The “We Stand with Immigrants! No Ban, No Wall” event on Saturday brought together an estimated 300 people at De la Guerra Plaza in a peaceful protest of Trump’s latest executive order, the Muslim travel ban. Organizer Aida Jaan put the event together in just one week’s time, by simply creating a Facebook page, highlighting the influence of social media. The gathering took place immediately following the news that Trump’s ban was indefinitely delayed by a Seattle judge. Although speakers took note of the news, they emphasized that this was still only the beginning of the fight against discriminatory orders.
Jaan scheduled several speakers, most notably Congressmember Salud Carbajal, Senator Hannah-Beth Jackson, and several other elected officials and religious leaders. When asked how she got Carbajal and others to speak, especially on such short notice, Jaan said Jackson’s office had contacted her upon hearing about the event, to offer their support. Once she confirmed Jackson’s attendance, Jaan contacted Carbajal and the other officials, and they enthusiastically agreed to join.
Jaan thanked the cheering crowd for showing up to support the Muslim community. Her husband, Imam Yama Niazi, initiated and closed the two-hour-long protest with words of hope and encouragement. Together they run The Blessed Tree Foundation, a nonprofit aimed at educating and correcting prominent, often negative, misconceptions about Islam and the Muslim faith.
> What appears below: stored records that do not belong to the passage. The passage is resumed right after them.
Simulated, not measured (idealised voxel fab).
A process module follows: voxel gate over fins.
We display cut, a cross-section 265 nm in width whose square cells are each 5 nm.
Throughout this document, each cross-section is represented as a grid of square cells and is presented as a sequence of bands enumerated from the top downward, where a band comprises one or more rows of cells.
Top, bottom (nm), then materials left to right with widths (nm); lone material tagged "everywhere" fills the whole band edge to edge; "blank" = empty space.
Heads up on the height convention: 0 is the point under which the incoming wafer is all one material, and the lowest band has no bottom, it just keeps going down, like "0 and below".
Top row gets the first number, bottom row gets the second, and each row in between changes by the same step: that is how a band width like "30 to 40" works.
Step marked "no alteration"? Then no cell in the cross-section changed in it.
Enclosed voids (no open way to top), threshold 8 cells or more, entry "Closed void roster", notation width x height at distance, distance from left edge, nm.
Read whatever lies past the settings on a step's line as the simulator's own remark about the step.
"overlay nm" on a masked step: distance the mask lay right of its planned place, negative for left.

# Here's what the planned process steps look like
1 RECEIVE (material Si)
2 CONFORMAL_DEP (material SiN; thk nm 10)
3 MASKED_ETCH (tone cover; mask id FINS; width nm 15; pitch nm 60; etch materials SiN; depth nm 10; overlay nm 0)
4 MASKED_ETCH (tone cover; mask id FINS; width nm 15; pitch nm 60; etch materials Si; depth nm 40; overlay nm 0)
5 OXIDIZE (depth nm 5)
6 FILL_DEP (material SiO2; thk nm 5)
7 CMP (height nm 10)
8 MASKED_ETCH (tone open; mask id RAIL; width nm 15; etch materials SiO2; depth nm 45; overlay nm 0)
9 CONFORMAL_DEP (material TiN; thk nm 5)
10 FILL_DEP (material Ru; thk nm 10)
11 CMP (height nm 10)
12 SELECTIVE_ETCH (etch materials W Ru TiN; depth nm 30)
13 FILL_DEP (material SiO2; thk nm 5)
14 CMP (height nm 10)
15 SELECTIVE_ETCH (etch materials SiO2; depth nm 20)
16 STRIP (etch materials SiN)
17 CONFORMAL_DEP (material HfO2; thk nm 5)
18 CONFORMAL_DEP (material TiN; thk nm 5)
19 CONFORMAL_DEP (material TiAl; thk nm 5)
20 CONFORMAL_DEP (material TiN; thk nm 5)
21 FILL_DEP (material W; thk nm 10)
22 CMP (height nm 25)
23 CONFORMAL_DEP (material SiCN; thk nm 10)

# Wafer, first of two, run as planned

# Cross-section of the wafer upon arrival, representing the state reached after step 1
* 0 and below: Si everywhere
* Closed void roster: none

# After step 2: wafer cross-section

What made this protest particularly effective and noteworthy was seeing powerful elected officials stand in front of their community and vow to offer their support. They promised to fight any questionable, discriminatory, and devastating orders President Trump may attempt to enact. Their words were received with overwhelming support and gratification by the crowd, one inevitably filled with individuals who struggling to find hope or direction during this time.
Carbajal was particularly well-received by the crowd, giving his own history of immigration and dedication to fighting for California’s immigrants. He offered his support to those affected, asking them to contact him for assistance. Jackson’s passionate, empowering words also received constant applause as she spoke about California being a beacon of hope and diversity to the world. She reflected on the increasing rate of hate crimes since Trump’s election, insisting that this cannot become the new normal. Imitating Trump’s words, she emphasized, to the crowd’s delight, “The fact is Mr. Trump, you’re a loser, and we did not vote for you!” She closed by reminding the community of the importance of taking this newly created unity everywhere they go.
Jaan ensured perspective would come from all, asking Pastor Mark Richardson and Rabbi Arthur Gross-Schaefer to speak and represent for the other two major religions. Gross-Schaefer explained why it was so important that he, a Jewish man, stood in solidarity with Muslims: “If not us, then whom?” Niazi thanked Trump for “the one positive thing” of his presidency, uniting Jews and Muslims like never before. Both Richardson and County Supervisor Das Williams spoke of the true values of Christianity, reinforcing the importance of supporting their Muslim fellows.
It was her own history as an immigrant, that inspired Jaan to act, a theme expressed by the majority of the speakers and crowd members. She knew first-hand what it was like to seek refuge, first in Canada, adding that she would not have the opportunities she has today if it wasn’t for Canadians’ support of her and her family. Now, if a ban is enforced, refugees, just like her family before her, will be denied that chance, she continued. To “shut the doors on people is unacceptable,” she stated.
Although Jaan noted that Santa Barbara seems unchanged since the ban and Trump’s election, in general, she said, walking down the street wearing a hijab is not the same. She is increasingly disturbed by the stories of women and students being attacked and harassed. She is especially worried for her three daughters if this continues. When Niazi addressed the crowd, he emphasized the importance of raising Muslim youth to be proud of themselves, for everyone to be able to grow up feeling accepted.
The speakers addressed the ban’s infringement on constitutional rights and American values, encouraging the power of the people. Councilmember Cathy Murillo encouraged residents to remember to be kind when out and about, that people are scared right now and need support. One thing was made clear throughout the demonstration, that uniting as a community was more important than ever. The people that attended this demonstration certainly embodied that unity. As Niazi stated when he looked out on the crowd, noting its vast diversity, “This is what America is about.”